This guide will help you check for common problems that cause the log ” Invalid alias filter ” to appear. To understand the issues related to this log, read the explanation below about the following Elasticsearch concepts: filter, search and alias.
Overview
A filter in Elasticsearch is all about applying some conditions inside the query that are used to narrow down the matching result set.
What it is used for
When a query is executed, Elasticsearch by default calculates the relevance score of the matching documents. But in some conditions it does not require scores to be calculated, for instance if a document falls in the range of two given timestamps. For all these Yes/No criteria, a filter clause is used.
Examples
Return all the results of a given index that falls between a date range:
GET my_index/_search { "query": { "bool": { "filter": { "range": { "created_at": { "gte": "2020-01-01", "lte": "2020-01-10" } } } } } }
Notes
- Queries are used to find out how relevant a document is to a particular query by calculating a score for each document, whereas filters are used to match certain criteria and are cacheable to enable faster execution.

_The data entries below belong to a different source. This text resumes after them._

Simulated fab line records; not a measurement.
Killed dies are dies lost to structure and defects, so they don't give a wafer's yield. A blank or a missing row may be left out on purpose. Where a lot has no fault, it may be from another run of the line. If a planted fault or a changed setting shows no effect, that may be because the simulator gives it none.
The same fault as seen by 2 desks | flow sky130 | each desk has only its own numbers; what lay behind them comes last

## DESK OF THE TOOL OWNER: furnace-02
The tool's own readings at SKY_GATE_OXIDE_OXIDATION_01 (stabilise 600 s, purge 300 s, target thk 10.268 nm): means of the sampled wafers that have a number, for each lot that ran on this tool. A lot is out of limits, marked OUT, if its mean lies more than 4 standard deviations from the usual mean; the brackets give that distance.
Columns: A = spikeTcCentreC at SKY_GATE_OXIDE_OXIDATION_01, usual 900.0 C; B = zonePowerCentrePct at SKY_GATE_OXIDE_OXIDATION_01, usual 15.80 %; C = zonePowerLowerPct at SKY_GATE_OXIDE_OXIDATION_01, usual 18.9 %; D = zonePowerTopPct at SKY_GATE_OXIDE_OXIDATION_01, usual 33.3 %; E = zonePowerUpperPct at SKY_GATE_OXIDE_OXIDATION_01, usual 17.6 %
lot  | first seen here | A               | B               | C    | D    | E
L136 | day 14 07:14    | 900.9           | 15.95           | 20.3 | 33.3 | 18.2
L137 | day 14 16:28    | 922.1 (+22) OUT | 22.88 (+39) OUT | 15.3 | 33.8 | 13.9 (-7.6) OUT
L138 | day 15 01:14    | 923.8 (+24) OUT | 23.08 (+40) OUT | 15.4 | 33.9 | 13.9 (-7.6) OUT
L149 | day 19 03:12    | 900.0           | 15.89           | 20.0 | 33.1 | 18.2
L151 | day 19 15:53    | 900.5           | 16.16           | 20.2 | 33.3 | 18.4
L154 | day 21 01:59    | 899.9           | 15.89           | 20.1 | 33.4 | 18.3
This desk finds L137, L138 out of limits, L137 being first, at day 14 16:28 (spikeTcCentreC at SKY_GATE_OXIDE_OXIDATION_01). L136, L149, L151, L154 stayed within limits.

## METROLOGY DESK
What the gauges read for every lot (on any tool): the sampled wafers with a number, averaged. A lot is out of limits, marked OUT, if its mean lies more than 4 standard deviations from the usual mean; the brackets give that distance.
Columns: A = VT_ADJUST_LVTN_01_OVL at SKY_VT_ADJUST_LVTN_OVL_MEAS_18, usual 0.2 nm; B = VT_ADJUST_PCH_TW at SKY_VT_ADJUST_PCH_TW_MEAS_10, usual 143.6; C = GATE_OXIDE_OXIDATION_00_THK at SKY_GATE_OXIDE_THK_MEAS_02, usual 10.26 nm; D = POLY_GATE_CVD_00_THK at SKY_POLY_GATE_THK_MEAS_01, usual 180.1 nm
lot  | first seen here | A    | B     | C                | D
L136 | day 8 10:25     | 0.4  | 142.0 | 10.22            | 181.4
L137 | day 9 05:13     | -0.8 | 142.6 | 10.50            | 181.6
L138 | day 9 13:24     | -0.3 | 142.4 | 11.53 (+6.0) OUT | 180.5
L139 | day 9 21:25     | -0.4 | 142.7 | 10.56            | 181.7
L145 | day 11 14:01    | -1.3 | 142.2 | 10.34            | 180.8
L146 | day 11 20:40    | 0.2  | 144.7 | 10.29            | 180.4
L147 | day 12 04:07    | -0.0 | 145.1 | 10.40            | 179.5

- Filters do not contribute to scoring and thus are faster to execute.
- There are major changes introduced in Elasticsearch version 2.x onward related to how query and filters are written and performed internally.
Common problems
- The most common problem with filters is incorrect use inside the query. If filters are not used correctly, query performance can be significantly affected. So filters must be used wherever there is scope of not calculating the score.
- Another problem often arises when using date range filters, if “now” is used to represent the current time. It has to be noted that “now” is continuously changing the timestamp and thus Elasticsearch cannot use caching of the response since the data set will keep changing.
Overview
Search refers to the searching of documents in an index or multiple indices. The simple search is just a GET API request to the _search endpoint. The search query can either be provided in query string or through a request body.
Examples
When looking for any documents in this index, if search parameters are not provided, every document is a hit and by default 10 hits will be returned.
GET my_documents/_search
A JSON object is returned in response to a search query. A 200 response code means the request was completed successfully.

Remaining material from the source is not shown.